Founded in the 10th century, the Eastern Orthodox Rila Monastery is regarded as one of Bulgaria’s most important cultural, historical and architectural monuments. The hermit, St Ivan of Rila, is whom the monastery is named after. He came to this area in the 10th century. Living in a cave, without material possessions, the monastery was built by his students where they came to receive an education. The oldest buildings in the complex date from this period -— the Tower of Hrelja (1334–1335) and a small church just next to it (1343). It is now inhabited by 60 monks.

We left and stopped for some soup along the road. This was a very friendy pup.
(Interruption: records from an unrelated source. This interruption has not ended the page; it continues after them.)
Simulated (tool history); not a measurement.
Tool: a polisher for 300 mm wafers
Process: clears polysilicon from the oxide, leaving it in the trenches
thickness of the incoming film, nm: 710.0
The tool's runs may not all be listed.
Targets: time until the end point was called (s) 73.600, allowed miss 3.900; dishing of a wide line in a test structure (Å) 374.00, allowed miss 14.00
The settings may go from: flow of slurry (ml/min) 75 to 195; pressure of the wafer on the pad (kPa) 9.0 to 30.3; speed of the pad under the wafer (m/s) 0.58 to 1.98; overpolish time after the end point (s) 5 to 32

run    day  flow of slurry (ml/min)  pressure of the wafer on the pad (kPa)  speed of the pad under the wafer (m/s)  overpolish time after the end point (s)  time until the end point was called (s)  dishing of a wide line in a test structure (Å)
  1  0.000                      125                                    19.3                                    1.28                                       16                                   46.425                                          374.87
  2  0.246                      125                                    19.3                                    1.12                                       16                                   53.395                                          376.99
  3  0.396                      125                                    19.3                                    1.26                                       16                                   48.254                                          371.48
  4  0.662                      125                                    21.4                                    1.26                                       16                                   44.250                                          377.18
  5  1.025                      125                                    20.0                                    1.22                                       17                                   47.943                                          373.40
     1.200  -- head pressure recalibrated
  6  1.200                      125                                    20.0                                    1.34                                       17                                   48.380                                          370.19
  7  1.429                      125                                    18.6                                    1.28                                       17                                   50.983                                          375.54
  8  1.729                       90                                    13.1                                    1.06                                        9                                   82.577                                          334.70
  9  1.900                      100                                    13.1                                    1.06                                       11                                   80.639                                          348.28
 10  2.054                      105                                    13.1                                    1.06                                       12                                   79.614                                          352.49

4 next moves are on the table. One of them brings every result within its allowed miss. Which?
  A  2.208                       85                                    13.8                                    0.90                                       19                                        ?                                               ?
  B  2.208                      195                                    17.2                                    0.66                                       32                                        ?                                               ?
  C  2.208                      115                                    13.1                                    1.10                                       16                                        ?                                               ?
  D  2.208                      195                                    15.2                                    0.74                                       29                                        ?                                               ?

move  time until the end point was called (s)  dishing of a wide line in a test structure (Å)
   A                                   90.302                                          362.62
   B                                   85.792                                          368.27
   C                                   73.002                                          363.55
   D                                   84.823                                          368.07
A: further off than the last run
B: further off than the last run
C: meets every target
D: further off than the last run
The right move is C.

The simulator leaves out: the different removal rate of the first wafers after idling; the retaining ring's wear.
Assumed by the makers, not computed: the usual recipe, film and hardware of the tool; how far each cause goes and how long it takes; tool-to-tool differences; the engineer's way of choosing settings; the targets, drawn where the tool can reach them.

We headed to Sofia where we were met by Dimitar, who would be our generous host for the next couple days and would be taking care of Yellow Donkey for the next several months. Dimitar gave us a tour of Sofia and some favorites pubs, where a couple of his friends showed up. My BILT boots had just fallen apart during this trip so we found a motorcycle dealer in town. I found a pair of Forma Adventure boots at a great price, which, after hearing our story, were significantly discounted for me.  As we were preparing to leave, Dimitar presented me with a bottle of homemade Raki.  We had a great couple days in Sofia and all to soon had to be on our way.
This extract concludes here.